Mount Angel School District's $10.4 million bond has been approved by voters, but a supplemental levy in North Marion School District didn't quite make the cut.

Fifty-five percent of voters in Mount Angel voted for the bond, which will be used for major renovations to the district's aging buildings, while about 45 percent voted against. A total of 838 ballots were cast, accounting for 45 percent of registered voters in the area.

"I really appreciate the support," said Superintendent Troy Stoops. "I think the public was well-informed of the facts."

Only three school districts out of 13 districts statewide were able to pass a bond this election, including Mount Angel.

In North Marion, the margin was much closer, with 48.29 percent of voters casting a yes vote versus 51.71 percent voting against the measure. Only 66 more people voted against than those that voted for the levy, which was intended to supplement the district budget after six years of cuts. Superintendent Boyd Keyser said what didn't help the campaign was that property tax bills were mailed the same time as ballots.

"It's tough to get the message out because our communities are smaller and don't have gathering spots or community centers to filter out the information to people," he said. "We recognize this was great opportunity to move the district forward. This was the 'get healthy booster shot' we needed to get us back on track."

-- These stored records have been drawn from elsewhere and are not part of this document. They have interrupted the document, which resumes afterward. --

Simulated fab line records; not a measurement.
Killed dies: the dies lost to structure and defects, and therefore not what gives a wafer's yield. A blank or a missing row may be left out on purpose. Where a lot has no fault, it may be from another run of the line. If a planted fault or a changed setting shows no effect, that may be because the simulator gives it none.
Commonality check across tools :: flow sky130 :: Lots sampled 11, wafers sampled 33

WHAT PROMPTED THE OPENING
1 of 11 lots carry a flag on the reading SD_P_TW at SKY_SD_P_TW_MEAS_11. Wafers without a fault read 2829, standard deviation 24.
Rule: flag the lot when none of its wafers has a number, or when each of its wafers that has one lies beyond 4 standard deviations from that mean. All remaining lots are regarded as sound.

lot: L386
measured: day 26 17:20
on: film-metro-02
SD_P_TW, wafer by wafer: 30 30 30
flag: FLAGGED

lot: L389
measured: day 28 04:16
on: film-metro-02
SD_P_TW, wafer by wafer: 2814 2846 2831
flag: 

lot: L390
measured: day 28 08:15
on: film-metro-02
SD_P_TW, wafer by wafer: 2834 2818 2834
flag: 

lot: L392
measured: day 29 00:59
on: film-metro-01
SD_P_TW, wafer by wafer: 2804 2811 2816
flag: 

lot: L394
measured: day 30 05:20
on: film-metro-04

One of the reasons Keyser said he thinks the measure failed was because the idea of a supplemental levy was foreign to people, and if they didn't know what they were voting on, they were more inclined to vote no. But Keyser said the school board could decide to try again with the measure in the May election.

"I think we could go back to voters and do a better job of educating them, and also showing how well we manage the money," he said. "I don't know that we spent a lot of time telling them we haven't had massive layoffs, we haven't had furloughs, we've been really frugal and we haven't had the consequences other districts have had. Voters need to know they can trust the district to spend money well."

The Aurora Fire Rural Protection District levy was voted through by a wide margin - 68 percent in favor versus about 31 percent against. About 33 percent of registered voters in the district turned in their ballots.